According to Champion-Cain’s plea agreement, she never directly or indirectly instructed investor funds to be used in connection with the transfer of any liquor licenses. Instead, it said she used investor funds to pay back other investors, and embezzled funds to support her lifestyle and unrelated businesses despite promising investors their money would be safe in an escrow holding account.

Champion-Cain admitted to using at least $60 million in investor funds to meet payroll and other expenses for businesses she owned, and paid herself more than $2 million in cumulative salary since 2012. She also spent more than $640,000 for box seats at San Diego Padres baseball games, over $200,000 for box seats at San Diego Chargers football games, at least $745,000 to pay off credit card bills, and hundreds of thousands of dollars for automobiles and jewelry.

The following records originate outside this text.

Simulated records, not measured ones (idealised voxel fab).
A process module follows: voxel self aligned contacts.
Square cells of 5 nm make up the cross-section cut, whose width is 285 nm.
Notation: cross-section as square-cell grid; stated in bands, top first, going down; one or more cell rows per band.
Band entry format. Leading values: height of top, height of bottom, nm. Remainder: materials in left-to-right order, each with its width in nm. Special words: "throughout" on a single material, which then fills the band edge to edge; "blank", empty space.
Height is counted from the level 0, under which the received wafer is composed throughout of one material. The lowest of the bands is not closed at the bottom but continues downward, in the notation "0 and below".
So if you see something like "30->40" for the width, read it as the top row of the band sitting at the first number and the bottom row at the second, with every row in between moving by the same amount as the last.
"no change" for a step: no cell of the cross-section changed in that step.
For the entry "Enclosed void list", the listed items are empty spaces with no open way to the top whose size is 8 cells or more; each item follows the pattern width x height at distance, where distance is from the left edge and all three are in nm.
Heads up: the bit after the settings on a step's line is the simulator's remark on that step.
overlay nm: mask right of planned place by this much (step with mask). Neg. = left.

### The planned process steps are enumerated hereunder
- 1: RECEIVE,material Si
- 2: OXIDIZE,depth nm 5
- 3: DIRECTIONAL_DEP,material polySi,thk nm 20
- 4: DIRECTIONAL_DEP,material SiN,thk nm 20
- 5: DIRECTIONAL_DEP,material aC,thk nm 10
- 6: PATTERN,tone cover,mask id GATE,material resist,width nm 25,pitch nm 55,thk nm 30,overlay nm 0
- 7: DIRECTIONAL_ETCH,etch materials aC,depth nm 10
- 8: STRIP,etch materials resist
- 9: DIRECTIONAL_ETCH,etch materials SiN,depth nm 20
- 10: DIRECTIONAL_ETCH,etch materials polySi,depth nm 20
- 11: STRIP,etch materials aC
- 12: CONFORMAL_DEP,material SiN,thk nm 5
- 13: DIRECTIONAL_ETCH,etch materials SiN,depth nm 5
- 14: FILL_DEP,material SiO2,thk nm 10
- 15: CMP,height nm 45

Champion-Cain also greatly exaggerated her creditworthiness by sending a fabricated personal brokerage statement to a bank that falsely stated she owned more than $4.3 million in one stock when she really owned less than one-tenth of that amount.

The Southern District of California said Champion-Cain continued to try to cover up her crime after she and her co-conspirators caught wind of a government investigation into her by attempting to destroy incriminating evidence, such as documents, emails, video surveillance footage, and accounting records.

Champion-Cain was charged on one count each of securities fraud, obstruction of justice, and conspiracy, with the maximum penalty for each charge being five years in prison. She is scheduled to appear for sentencing on Oct. 13.